So, I ran away with my husband to Tsfat for Shabbat, that city of refuge, where the Arizal, Rav Yosef Caro, Rav Moshe Cordovero, and a few other massive tzaddikim are buried in the ancient graveyard, that dates back to first temple times.
One of my kids wanted the house to herself, to throw an 18th birthday party for her bestie, and the other one had a Shabbat away with her school, so it seemed like the perfect opportunity to ‘get away from it all’, for a weekend, and try to regain some equilibrium.
Just one problem: the hotel couldn’t find our booking.
And we got there 10 scant minutes before Shabbat began.
And the hotel was completely, utterly, totally booked up.
I looked at my husband, he looked at me, and for a minute there, I thought I’d be spending Shabbat in the car, just eating the nosh we’d brought with for the meals.
The nice manager type immediately got on the phone, and called another hotel which had lots of room – of course it did! It was so skanky!
But it was a bed. It had a toilet. So we ignored the pink fixtures dating from the 1970s. We made peace with the fact that the entire bathroom was overlooked by a neighboring building and had no curtains. And we were grateful that God put it into our heads to bring a duvet with, as the one thin blanket on the beds was no match for a cold winter night in Tsfat.
A bed is a bed is a bed.
Even if it’s right next to a wall that’s as cold as a block of ice, and abuts a built in wardrobe so snugly, you can’t really wiggle your toes.
And a toilet is a toilet is a toilet. Even if it’s salmon pink, older than your children and overlooked by neighbors.
And the nice manager type told us we could come back to his hotel for the meals, so we also had food aplenty to eat, Baruch Hashem.
My husband headed off to the Carlebach-style shul in the Old City, while I headed down to the graveyard, to do some tikkun haklalis.

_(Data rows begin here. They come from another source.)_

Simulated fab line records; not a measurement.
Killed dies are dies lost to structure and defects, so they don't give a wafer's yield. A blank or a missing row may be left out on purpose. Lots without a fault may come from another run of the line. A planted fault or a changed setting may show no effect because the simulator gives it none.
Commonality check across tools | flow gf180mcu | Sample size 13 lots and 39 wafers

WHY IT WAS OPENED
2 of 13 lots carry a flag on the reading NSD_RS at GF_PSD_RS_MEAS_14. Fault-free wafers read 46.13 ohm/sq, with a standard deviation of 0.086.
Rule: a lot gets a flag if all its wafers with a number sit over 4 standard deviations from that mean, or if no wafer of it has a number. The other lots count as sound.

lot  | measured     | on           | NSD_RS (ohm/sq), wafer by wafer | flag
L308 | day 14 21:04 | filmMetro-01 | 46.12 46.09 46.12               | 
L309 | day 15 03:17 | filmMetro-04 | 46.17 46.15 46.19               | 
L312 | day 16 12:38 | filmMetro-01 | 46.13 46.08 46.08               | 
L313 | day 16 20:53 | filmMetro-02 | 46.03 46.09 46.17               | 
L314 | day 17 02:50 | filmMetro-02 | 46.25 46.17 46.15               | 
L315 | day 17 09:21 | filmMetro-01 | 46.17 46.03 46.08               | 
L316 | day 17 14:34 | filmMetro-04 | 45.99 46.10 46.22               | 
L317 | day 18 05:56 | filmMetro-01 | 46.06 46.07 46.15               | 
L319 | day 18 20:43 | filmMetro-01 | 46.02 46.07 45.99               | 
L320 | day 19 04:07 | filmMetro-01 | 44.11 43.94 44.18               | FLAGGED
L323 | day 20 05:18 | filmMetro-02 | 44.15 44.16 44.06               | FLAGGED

As I looked out over those massive mountains – Meron, Shammai, Hillel, and Nof HaYamim – all I could in the distance was the streaks of red, purple and bluey-grey that announced the sun’s departure. Some of the clouds were piled up in weird shapes that suggested more mountains, and a whole other vista, a whole other world, just there over the hills.
I couldn’t take my eyes off the view. I just stood there for 15 minutes, drinking it all in and somehow feeling as though I’d arrived at the edge of the world, and something much better was just there, over the distant peaks, waiting to unfold.
I cried a bit – I don’t even really know why – and then I started to feel a little better, and a little more hopeful, than I’ve been feeling of late.
I tramped back up the four million stairs leading into the Old City, and went to stand outside the shul my husband was davening in. That shul has a reputation for achdut, or unity. You get just about every type squeezed into its four walls, and they were singing their hearts out when I got there.
The women’s section was full to busting – people were crammed in at the top of the stairs, trying to get a peak at the action – so I decided to wait downstairs on the street, and watch the stars appear over Tsfat.
After 10 minutes or so, an older lady who was also standing outside came over and asked me if I spoke English. I told her I did – and long story short, while my husband was welcoming the Shabbos with 400 Jews and a lot of dvekut with Hashem, I got stuck talking to a staunch Baptist from Oregon, who started telling me about ‘the rapture’ and ‘the tribulation’.
Thankfully, the rest of Shabbat picked up significantly.
The hotel we were eating in had tons of youth groups. The guy who started up Shabbat.com was there, and he was talking about the need for achdut, and Jewish unity. Then there was another group there of English-speaking yeshiva high school boys from Bet Shemesh, and from the way their Rebbes were talking at the meals, I could see that it was a school that was trying very hard to put the ‘inner dimension’ of the student first.
And then, there was the group of black-hatters from America, who also seemed to be on some sort of yeshiva group tour of the holy land.
Long story short, there were a lot of different people together in that hotel – and all speaking English! The only Hebrew I heard spoken was by the Arab waiters.
Livnot basically organizes for volunteers to come and dig, hike and learn in Israel, and has been going for over 40 years. 20 years ago, they wanted to expand their operations and extend the building they bought in the middle of the Old City of Tsfat.
When they started renovating, one of the workers found an underground passage. After 20 years of digging, and 35,000 volunteers, Livnot uncovered a huge, 16 room community centre in their basement, that dates back to the times of the Ari, in the 16th century.
While they still have another 200 metres to uncover, they’ve fixed up around 6 of the rooms and give free tours around it on Shabbat. As well as a bunch of small, underground houses and water cisterns, we also saw the communal mikva, the communal kitchen (which contains a huge stone oven, that Livnot has got working again, and where you can come and bake challot), and a few other rooms besides.
Cool stuff!
All Shabbat, I was asking God for some direction, some spiritual inspiration.
It seems so hard to keep going at the moment, for a number of reasons.
When I heard the story of how Livnot found the Ari’s community centre – one of only three buildings from that time that remained standing, after the horrendous earthquake that struck Tsfat in 1837 – it gave me a lot of hope.
Sometimes, it can seem that the light is so covered over, so hidden under layers of dirt and decay. But I felt like God was saying all Shabbat: “Keep digging! Keep going! Sooner or later, you will hit the paydirt!”
It may take 20 years of hard work, but eventually it will pay off.